With just ten days to go before polling day, deputy Labour leader George Brown was out on the hustings in Hyde’s new civic square.
Mr Brown and his wife Sophie were greeted with enthusiastic cheers from the crowd.
About 200 people turned up, including a few hecklers determined to put one of the Labour government’s most senior figures ‘on the spot’. Wages and unemployment were the two main topics they wanted to talk about.
Labour had been way ahead in the recent opinion polls, which had persuaded the PM Harold Wilson to call a snap General Election for Thursday, June 18.
Mr Brown, ‘suntanned and in a light grey suit’ as the North Cheshire Herald observed, was rallying support for Tom Pendry, the party’s Stalybridge and Hyde candidate who was aiming to succeed the retiring Labour MP Fred Blackburn.

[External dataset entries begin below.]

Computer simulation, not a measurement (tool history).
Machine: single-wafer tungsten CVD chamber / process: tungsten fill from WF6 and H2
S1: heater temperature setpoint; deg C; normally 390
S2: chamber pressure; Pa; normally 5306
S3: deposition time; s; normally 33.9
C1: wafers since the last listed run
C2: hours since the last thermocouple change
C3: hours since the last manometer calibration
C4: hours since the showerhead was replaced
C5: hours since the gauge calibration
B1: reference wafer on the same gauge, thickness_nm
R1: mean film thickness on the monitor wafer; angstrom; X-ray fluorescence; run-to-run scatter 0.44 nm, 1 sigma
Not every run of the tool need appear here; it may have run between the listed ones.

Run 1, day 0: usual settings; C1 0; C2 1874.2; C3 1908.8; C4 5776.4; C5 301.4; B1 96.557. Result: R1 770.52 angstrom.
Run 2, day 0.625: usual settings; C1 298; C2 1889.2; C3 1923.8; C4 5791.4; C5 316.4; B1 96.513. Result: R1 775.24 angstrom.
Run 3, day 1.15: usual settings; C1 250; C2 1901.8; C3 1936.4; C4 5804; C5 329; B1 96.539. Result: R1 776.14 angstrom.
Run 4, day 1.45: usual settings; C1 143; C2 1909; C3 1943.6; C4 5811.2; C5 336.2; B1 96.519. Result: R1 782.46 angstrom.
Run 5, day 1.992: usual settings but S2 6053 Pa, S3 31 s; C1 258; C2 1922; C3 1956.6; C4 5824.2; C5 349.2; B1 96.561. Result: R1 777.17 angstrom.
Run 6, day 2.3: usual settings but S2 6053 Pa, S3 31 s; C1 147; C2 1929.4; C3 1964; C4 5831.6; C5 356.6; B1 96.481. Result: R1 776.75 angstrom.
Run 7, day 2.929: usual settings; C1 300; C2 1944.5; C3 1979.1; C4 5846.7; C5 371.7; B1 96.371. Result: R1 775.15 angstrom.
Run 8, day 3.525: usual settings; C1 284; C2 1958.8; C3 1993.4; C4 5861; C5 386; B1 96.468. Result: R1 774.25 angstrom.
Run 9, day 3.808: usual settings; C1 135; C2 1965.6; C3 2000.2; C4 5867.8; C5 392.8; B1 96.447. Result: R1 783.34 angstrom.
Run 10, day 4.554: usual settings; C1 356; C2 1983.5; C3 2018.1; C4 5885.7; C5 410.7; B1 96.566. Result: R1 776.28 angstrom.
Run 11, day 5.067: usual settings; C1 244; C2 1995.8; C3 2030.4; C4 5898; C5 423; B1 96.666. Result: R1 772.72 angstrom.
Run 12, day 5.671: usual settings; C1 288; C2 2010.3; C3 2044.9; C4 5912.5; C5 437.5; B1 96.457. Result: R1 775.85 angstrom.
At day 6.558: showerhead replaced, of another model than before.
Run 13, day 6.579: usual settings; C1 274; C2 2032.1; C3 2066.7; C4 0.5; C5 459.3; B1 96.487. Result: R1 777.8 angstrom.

Labour had started the second week of the election campaign “with our tails well up,” said Mr Brown, while the Conservatives remained “in a desperate situation... reduced to trying to talk Britain into an economic crisis. They would like you to believe we are in trouble. The fact of the matter is, we are not.”
Despite Labour’s optimism, the pollsters had got it wrong. A last minute swing to Ted Heath’s Tories produced a surprise win and a 30-seat majority.